[
https://issues.apache.org/jira/browse/HIVE-3403?page=com.atlassian.jira.plugin.system.issuetabpanels:comment-tabpanel&focusedCommentId=13575336#comment-13575336
]
Ashutosh Chauhan commented on HIVE-3403:
----------------------------------------
Thinking more about my point a) above, there are three potential join
optimization opportunities:
a) Convert a JoinOperator to non-bucketed MapJoinOperator.
b) Convert a JoinOperator to bucketed MapJoinOpperator.
c) Convert a JoinOperator to sort-merge-bucketed MapJoinOperator.

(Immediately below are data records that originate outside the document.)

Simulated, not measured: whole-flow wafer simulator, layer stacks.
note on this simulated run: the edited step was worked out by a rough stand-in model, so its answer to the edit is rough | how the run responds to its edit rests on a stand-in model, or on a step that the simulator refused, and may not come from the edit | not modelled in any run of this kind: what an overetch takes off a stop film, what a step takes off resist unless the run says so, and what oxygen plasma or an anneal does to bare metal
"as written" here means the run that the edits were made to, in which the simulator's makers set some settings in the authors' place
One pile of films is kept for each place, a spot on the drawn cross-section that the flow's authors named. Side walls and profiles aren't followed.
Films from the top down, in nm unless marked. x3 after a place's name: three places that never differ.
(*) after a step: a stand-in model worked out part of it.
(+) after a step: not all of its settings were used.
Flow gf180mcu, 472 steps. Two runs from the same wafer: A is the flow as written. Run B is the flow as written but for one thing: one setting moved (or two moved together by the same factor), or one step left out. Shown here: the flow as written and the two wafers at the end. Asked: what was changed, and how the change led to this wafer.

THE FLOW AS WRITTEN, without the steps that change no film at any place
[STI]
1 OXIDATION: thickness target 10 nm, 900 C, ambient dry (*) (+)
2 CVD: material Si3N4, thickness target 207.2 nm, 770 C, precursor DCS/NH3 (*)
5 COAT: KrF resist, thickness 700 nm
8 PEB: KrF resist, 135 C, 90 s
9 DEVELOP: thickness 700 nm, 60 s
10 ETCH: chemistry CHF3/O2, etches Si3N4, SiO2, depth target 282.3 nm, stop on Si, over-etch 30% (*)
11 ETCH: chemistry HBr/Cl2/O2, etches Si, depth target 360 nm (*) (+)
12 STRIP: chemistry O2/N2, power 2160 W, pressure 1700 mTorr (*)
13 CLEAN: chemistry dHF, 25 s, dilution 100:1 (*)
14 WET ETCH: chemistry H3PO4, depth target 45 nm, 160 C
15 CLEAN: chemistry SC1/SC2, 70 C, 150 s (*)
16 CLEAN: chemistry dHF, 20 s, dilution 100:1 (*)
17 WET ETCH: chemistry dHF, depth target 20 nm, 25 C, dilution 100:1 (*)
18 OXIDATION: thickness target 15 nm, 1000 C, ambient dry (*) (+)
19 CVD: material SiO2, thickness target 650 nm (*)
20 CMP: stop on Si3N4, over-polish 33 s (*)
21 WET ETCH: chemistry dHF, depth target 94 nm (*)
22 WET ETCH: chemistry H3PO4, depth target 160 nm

Among these c) doesn't need to buffer data in memory, so can be determined
completely at compile time, which this patch enables. a) and b) buffers data in
memory so need to be done at run time. a) is already taken care of in
HIVE-3784.
So, we are left with b) now. With this patch, we will convert a Join Operator
to bucketed MapJoin Operator at compile time by attempting to convert a
map-join operator (which will be there because user provided the hint). But
ideally this should also be done at runtime just like a). At run-time we should
see first if tables are bucketed than check if the size of required buckets of
smaller table can fit in memory and if they do than convert a JoinOperator to
BMJ. If table is not bucketed than check size of whole of small table and than
convert it into non-bucketed map-join. If we do this than we can completely get
rid of map-join hints. If we get there, that will be advantageous to users
since they never have to provide hints in their queries, hive optimizer will
generate most optimal plan possible. It will be advantageous to hive devs since
they will never have to bother about map-join operators in query compilation
phase because map-join operator will never be part of plan at compile time. It
will only appear at run-time if Join Operator is optimized to MapJoin Operator.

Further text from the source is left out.